If you’ve been fighting phantom stutters and G-SYNC weirdness since updating to Game Ready 610.47, NVIDIA has an answer. The company pushed GeForce Hotfix Display Driver 610.52 live yesterday through its customer care portal, targeting a focused set of display-related bugs that have been frustrating users since the last official WHQL release.
The headline fix is a frame pacing problem affecting Ada Lovelace GPUs (RTX 40 series) when G-SYNC is active on certain monitors. Users were seeing stuttering and irregular frame delivery even with G-SYNC enabled, which is about as ironic as it gets. NVIDIA also patched an EDID (Extended Display Identification Data) bug that was causing some displays to be misidentified as “NVIDIA NV-Failsafe,” a fallback state that strips monitors of their proper capabilities. That one sounds niche until it happens to you.

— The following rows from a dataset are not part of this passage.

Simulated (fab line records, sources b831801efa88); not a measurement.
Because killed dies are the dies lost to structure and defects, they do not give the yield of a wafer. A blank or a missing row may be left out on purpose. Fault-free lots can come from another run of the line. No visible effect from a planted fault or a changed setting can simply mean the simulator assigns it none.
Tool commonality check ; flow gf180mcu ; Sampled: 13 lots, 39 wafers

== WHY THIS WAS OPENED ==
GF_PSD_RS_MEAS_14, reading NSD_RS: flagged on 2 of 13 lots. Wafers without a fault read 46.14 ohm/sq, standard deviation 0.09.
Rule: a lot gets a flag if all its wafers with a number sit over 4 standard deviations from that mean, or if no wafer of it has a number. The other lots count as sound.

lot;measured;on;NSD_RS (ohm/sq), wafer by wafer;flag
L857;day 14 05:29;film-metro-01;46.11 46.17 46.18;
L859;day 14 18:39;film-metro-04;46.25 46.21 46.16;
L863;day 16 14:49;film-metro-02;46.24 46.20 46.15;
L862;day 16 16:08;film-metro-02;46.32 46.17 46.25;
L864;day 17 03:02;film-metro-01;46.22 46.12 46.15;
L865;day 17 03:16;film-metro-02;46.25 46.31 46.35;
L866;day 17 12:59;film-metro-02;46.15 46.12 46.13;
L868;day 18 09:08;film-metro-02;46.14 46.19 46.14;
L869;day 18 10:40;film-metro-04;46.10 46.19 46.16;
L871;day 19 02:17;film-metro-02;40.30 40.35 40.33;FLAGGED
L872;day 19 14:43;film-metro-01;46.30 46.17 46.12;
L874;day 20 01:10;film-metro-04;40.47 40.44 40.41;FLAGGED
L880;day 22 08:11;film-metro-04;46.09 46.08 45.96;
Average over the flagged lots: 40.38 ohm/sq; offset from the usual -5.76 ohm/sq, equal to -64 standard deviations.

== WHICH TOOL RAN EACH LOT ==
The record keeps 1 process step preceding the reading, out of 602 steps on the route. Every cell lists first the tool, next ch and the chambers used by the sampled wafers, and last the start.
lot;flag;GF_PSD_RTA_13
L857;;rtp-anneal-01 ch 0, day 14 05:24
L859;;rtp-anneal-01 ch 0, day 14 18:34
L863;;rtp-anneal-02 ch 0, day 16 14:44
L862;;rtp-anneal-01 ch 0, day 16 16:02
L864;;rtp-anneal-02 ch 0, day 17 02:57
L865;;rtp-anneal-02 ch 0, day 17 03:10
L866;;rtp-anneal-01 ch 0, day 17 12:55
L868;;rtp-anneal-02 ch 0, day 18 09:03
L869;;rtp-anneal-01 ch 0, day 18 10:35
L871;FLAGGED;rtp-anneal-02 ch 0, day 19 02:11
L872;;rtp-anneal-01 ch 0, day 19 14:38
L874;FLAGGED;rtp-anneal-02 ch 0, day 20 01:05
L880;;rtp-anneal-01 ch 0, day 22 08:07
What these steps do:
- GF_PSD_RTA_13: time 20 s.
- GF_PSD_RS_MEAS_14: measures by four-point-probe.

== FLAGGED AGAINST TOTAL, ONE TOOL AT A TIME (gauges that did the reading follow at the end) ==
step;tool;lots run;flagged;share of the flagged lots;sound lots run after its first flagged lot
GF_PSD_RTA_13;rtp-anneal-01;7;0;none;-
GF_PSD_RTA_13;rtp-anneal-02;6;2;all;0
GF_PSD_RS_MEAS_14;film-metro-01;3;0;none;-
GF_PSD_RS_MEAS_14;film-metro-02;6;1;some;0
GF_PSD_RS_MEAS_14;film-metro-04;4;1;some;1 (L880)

The monitor sleep fix is relevant patch in this release: a subset of users found their monitors would not wake from sleep mode at all under 610.47. That is the kind of regression that earns a hotfix on its own. NVIDIA also tackled multi-monitor stability with V-SYNC and DLSS Frame Generation enabled, and addressed two separate Smooth Motion issues. The first fixes jittering or ghosting in DirectX 11 titles when Smooth Motion is active; the second adds a general stability improvement covering cases where the driver failed to create a new allocation. Game-specific fixes land for Resident Evil Requiem (visual artifacts with Subsurface Scattering enabled) and Star Citizen (client crashes at launch).
One item worth flagging for overclockers: 610.52 is built directly on top of 610.47 and does not address the voltage behavior issues that caused the earlier 595-series driver problems. If you are already on 610.47 and none of the listed bugs affect you, NVIDIA says to wait for the next scheduled WHQL release, as this hotfix adds nothing else. The company also notes the hotfix is distributed outside the NVIDIA App, so you’ll need to grab it manually from the support page linked above.
Community feedback on the NVIDIA forums threads suggests the G-SYNC fix is working as intended for most affected RTX 40 series users, and early reports on Forza Horizon 6 at high refresh rates look positive. A few edge cases remain, including a reported VRR range issue on the ASUS PG27UCDM and an unrelated P-state idle bug at 280Hz that predates this driver. Neither appears to be new regressions introduced by 610.52.
If G-SYNC or Smooth Motion has been driving you up the wall since the last driver update, grab this one. Otherwise, sit tight.